I bet that the people who comment here that they want to buy the app for $4.99 have never shot a single RAW image in their life anyway, so why should Adobe care about their opinion? And yes, there are lots of people who don't want subscription based software. Still, Adobe appears to be making a lot of money. Why is there such a discrepancy between comments and reality? Because complainers are always more vocal.

Sorry to burst your bubble, but I'd be one of those.

I'm an enthusiastic hobbyist. I spend good money on my glass & my equipment, but I also research & buy what I can afford. And yes, I'd rather spend hundreds to thousands on good equipment (and then practice, practice, PRACTICE) to get it right the first time, than spend hundreds to thousands on a post-production piece of software to hide problems. Don't get me wrong: I'm not against post-production. I shoot exclusively RAW. I have for the last 4 years now, which means every single one of my photos needs some amount of post-processing to convert to a format I can display on the web.

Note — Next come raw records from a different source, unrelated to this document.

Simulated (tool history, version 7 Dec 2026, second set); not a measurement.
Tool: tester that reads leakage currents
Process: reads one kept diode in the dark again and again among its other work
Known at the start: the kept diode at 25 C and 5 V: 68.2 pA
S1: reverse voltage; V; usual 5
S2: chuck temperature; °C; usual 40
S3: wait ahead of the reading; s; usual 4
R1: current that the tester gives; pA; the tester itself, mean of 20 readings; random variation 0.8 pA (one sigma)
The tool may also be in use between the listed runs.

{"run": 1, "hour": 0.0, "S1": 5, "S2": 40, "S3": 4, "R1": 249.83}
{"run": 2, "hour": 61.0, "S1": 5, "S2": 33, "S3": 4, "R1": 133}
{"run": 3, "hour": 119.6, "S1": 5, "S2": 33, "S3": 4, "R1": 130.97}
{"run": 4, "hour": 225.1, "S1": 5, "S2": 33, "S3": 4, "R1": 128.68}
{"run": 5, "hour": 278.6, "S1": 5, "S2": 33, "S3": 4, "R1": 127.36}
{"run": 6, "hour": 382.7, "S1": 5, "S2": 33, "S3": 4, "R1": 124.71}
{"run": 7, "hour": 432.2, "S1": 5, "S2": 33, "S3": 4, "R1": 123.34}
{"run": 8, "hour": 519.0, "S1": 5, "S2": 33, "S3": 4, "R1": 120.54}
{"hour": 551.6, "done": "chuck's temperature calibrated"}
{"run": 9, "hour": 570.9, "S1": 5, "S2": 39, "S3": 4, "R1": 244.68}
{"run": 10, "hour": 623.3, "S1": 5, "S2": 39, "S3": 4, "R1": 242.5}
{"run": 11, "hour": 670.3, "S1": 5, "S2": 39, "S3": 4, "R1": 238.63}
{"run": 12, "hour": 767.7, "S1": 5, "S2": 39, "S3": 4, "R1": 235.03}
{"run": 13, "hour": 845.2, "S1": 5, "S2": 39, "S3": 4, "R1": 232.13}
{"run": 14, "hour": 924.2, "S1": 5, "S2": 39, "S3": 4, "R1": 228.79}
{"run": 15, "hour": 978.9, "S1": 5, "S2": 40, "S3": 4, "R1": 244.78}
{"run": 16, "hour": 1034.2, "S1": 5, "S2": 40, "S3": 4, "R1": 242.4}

I have CS4. I have a newer camera. CS4 does not support the raw files for the newer camera, despite the fact that Adobe's updated RAW support. I'd have to drop about a grand on CS5 (note: CS6 wasn't out yet, when I upgraded my camera) if I want native support. Really, all I need is Photoshop & Bridge, but I can't purchase those 2 separately. I shouldn't have to upgrade a program that works perfectly just because Adobe refused to allow CS4 to get the Camera RAW update.

So what do I do? I use the converter, convert my .NEF file to a .DNG for processing, and use that. At the least, I still have the original .NEF file. It's not a perfect solution, but until UFRAW updates to be a little more user-friendly, it's what'll have to do.

Now, I wouldn't expect much from a $4.99 iPad app. One-time $99 charge? Okay, I can deal with that, but it'd better be able to give me the moon & stars. $99 a year? Forget it.
 

kalsta

macrumors 68000
May 17, 2010
1,677
577
Australia
I think Apple have it right with pricing. Adobe can go suck one.

Final Cut X, Aperture, Logic are a fraction of a price they used to be so more people are happy to pay for them. The Adobe software was ludicrously overpriced so merely encouraged piracy and CC is priced too high too.

I've been very negative about Adobe in this thread, but when making comparisons with Apple, we should keep in mind that Apple still makes its money on hardware. The genius of Apple's steady eroding of prices (its own software prices, and software generally due to the App Store's early and enduring 'race to the bottom'), is that Apple can afford do do it, because Apple makes such a huge markup on its hardware.

By contrast, Adobe is a software company, and is now in the challenging position of trying to cling to the glory days of old where people paid hundreds or even thousands for a single app. I don't think professionals are completely immune to the realities of the changing marketplace, so Adobe has to adapt somehow. Having said that, it never ceases to amaze me how much some businesses are prepared to throw into the 'cloud', and perhaps that's why Adobe has tried to jump on the cloud bandwagon, even if it's in name only. I happen to think it's the worst way they could have responded to the challenge, but time will tell.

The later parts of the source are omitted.